A very common stereotype in the Western media is that Islamic countries are inherently prone to violence, fanaticism, medieval ideas and prejudices. This means that Islam, both as a religion and as a cultural influence, is to bear the responsibility for all such regional ills. The West is the harbinger of sweetness and light (but occasionally also darkness and misery), peace and civility (but occasionally predatory wars and barbarism), rationality and open-mindedness (but occasionally irrationality, racism and prejudice, and always is focused on its own interests). All those who have taken the trouble to look at the last few centuries’ history of Western colonialism, extending from time of the so-called ‘discoveries’ of America by Columbus in 1492 and of India by Vasco de Gama in 1498 by sea routes, the ‘discovery’ of Africa by the European for slave trade show the ‘noble’ hands of Western nations that were extended to the people of Americas, Asia, Africa and Australia have left their marks on every continent. We cannot go into historical details here. But the global expansion of Western colonialism is the story of plunder and destruction across continents. No doubt, the seeds of Western civilisation were sown in this way. Within Western societies, the internal conflicts, violence and wars present us with a gory history. This superior culture when seen in the limited sphere of geopolitics and international relations in the last one hundred years only leaves a legacy of two World Wars, more wars (Korea, Vietnam, Afghanistan, Iraq), invasions and coups (Guatemala, Grenada, Iran, Pakistan, Indonesia, Chile, Argentina, Congo, southern Africa), concentration camps, racist massacres undertaken on a large scale by the flag-bearers of Western civilisation.

It is obvious that cultural differences between nations and peoples of the world are a fact of history. And in this context generalising about cultural differences is unavoidable. But in no way can such differences be equated with mutual exclusiveness or inevitable hostility between different cultures. Where the initial instinct is not to enter into an anthropological or historical study of comparative cultures, but rather to foment strife and hatred between nations and religions for ulterior motives the consequences can be disastrous. Let us take the events in the aftermath of the bombing of Oklahoma City in the United States on 19 April 1995. The media rushed to spread rumours that a ‘Middle Eastern man’ [i.e. a Muslim Arab] was responsible for the carnage. As a result Muslims throughout the United States were targeted for physical abuse, rough treatment and social ostracism. Their mosques were desecrated, Muslim women ere harassed and cars belonging to ‘Middle Easterns’ damaged. A British newspaper Today published on its front page a frightening picture of a fireman carrying the burnt remains of a dead child under the headline In the name of Islam’. Identifying the perpetrator of such a reprehensible act alone would not be sufficient; Islam also had to be brought in to ignite the communal passions of people against members of another faith. However, it soon became evident that the bomber was a fair-haired American soldier, a decorated Gulf War (1991) veteran. The faith of this right-wing terrorist was not Islam but Christianity. But no one in either American or British media labelled him a ‘Christian terrorist’ or apologised to Muslims for the wrongs done to them. Once again the freedom to tell the truth and report events fairly had taken a back seat.
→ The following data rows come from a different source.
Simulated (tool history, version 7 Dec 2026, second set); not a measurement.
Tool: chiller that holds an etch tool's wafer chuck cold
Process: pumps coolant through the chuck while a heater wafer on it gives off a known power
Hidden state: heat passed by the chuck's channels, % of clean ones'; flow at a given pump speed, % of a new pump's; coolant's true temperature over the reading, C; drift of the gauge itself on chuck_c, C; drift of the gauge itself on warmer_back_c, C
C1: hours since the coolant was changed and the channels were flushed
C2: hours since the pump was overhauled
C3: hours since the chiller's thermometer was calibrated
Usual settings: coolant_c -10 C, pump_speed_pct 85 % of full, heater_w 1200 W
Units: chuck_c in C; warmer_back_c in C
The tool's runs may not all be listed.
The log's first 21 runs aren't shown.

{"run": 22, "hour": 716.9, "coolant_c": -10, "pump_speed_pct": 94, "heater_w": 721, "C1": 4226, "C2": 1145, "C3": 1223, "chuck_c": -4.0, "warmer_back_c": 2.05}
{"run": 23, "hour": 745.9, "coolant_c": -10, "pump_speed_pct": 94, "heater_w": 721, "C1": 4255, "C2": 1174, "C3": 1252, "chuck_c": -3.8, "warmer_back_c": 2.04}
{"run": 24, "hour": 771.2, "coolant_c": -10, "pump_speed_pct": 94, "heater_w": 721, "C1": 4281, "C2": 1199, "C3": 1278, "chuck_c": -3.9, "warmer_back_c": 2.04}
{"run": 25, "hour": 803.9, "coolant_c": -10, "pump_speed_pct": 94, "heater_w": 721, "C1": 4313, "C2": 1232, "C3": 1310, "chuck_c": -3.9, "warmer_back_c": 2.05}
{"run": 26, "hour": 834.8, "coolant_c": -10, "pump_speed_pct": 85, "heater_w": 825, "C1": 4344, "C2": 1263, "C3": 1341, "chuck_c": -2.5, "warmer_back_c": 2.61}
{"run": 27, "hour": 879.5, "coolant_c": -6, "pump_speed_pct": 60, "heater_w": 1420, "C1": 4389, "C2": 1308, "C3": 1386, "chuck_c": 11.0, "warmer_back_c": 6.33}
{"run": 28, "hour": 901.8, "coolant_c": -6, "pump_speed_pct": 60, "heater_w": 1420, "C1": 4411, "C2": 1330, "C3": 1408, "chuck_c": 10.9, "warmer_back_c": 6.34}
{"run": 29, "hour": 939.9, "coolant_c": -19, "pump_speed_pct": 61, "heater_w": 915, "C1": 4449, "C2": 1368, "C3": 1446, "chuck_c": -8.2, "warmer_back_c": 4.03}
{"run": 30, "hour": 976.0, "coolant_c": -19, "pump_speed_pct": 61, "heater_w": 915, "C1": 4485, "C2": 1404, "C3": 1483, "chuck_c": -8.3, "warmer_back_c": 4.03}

The second instance is the 11 September 2001 attack on the World Trade Centre and the Pentagon by a few persons, most of whom came from the Kingdom of Saudi Arabia, a close ally of America. They saw the policies pursued by the US in the Middle East and its support for the anachronistic rule by the House of Saud as the stumbling block towards a fair social order in their country as well as the rest of the Middle East. No matter what the nature of their grievances, I regard this attack terribly wrong. It provided ammunition to the neocons and right-wing fanatics in Washington to unleash the reign of terror, war, death and destruction in the Middle East and the petroleum regions in the general vicinity. At the same time, we ask a simple question: What had these bombings to do with millions of ordinary Muslim citizens of Europe and America? The answer is: nothing whatsoever. We witnessed that they were victimised everywhere by many white Westerners in the most grotesque and despicable ways.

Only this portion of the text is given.